By Carol Davis
BUCHAREST, Romania — Representatives from the U.S. European Command, Missile Defense Agency, the U.S. Navy and the U.S. Army Corps of Engineers Europe District came together to host two industry days in Bucharest and Caracal, Romania, to discuss information supporting contracts for the Aegis Ashore program June 13 - 14, 2012.
The objective of these industry days were to provide information on the general scope of work, the required infrastructures and facilities, and potential construction and services opportunities to support a planned U.S. missile defense asset deployment in Deveselu, Romania.
Col. D. Peter Helmlinger, Europe District commander, said the industry days were an opportunity for everyone involved to be understood.
"Today we gather to talk about opportunities, share information and to dialogue with each other," Helmlinger said.
According to Tre Santos, a district contract specialist, nearly 300 participates representing more than 175 companies from nine countries attended at Bucharest and less at Caracal.
"We were really pleased with the number of companies that came to the two industry days," Santos said. "We had quite a few U.S. firms there and a good number of local firms. This gave them an opportunity to start putting together their teams that will compete for the contracts once the solicitations become available."
Gaylerd "Sandy" Davis, director of business development with Fluor Enterprises, Inc., attended the industry day in Bucharest as an opportunity to get introduced to the government clients and to meet prospective teaming partners.
"The industry day provided me with an opportunity to start the mating dance and start networking other firms from Romania and other places," Davis said.
The "mating dance" as Davis describes it, allowed his company and others to meet and start dialoguing about assets and to put together the strongest team they can. When the time comes to submit the contract, they put in the best proposal possible.

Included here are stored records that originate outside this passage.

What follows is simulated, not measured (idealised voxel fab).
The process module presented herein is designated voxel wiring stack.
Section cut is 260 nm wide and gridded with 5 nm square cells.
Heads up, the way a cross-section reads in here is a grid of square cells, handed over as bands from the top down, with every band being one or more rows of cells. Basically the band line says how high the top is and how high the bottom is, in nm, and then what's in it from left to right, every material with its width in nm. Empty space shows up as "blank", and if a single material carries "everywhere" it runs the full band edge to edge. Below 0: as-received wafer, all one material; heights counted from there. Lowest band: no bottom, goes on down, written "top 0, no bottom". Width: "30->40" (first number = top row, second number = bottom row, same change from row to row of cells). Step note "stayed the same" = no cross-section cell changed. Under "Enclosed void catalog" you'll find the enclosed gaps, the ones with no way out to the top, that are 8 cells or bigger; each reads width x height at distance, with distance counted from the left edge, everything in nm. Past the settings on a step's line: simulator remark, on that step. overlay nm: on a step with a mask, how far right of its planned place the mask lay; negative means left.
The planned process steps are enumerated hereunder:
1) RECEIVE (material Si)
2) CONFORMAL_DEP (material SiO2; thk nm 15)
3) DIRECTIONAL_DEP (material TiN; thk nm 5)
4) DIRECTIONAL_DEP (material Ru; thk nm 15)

Providing companies the ability to network was only part of the goal of the industry days.
"I wanted to let them know there were rules with working with the U.S. government, and be able to say, here is the playbook," Santos said. "Here are the rules we follow. Here's everything you need to know, everything that you will see in our contracts, and every action we take. I wanted to spell out everything and tell them where they can find additional information."
Octavian Baltoi, an engineer with GRUP Primacons, a Romania-based company, attended both days said she felt honored to take part in the conferences and that is was nice to hear an overview of the project's requirements.
"The most beneficial part, from my point of view, besides the presentation of the steps in submitting the offers, was the open session of questions and answers," Baltoi said. "That helped me elucidate the aspects that were not quite clear to me."
She later contacted Santos for more information about the district's Construction Quality Management Course.
"Since the industry day, a couple of Romania-based companies have contacted me about the CQM course," Santos said. "I see this as a good sign that they are taking the appropriate steps to compete for the contracts."
According to Santos, all companies doing business with the district must attend the CQM course and have course certified personnel on the construction site.
Santos explained that since some of the companies have never worked with the U.S. before, they did not know they would need to register in the Central Contractor Registration data base, or in order to register in CCR, they would have to have a Dun & Bradstreet number. He said this was the type of information put out at the industry days.
"Although we didn't get to see the site itself, we got close enough to get a good appreciation of what some of the challenges will be in that area that we will need to overcome to do this job efficiently," Davis said.
The district anticipates two contracts will ultimately be awarded. One will include all MDA facilities to include all infrastructures for the entire U.S. site. The other contract will include all U.S. Navy facilities with limited infrastructures.
Santos explains that any one of the companies can submit a proposal on the contracts, but the MDA contract will require a Facility Security Clearance although the U.S. Navy contract will not.
"At the end of the day, the teams who will be awarded the two contracts will be the ones that provide the best value proposal," Santos said. "It's not about awarding to the lowest offer."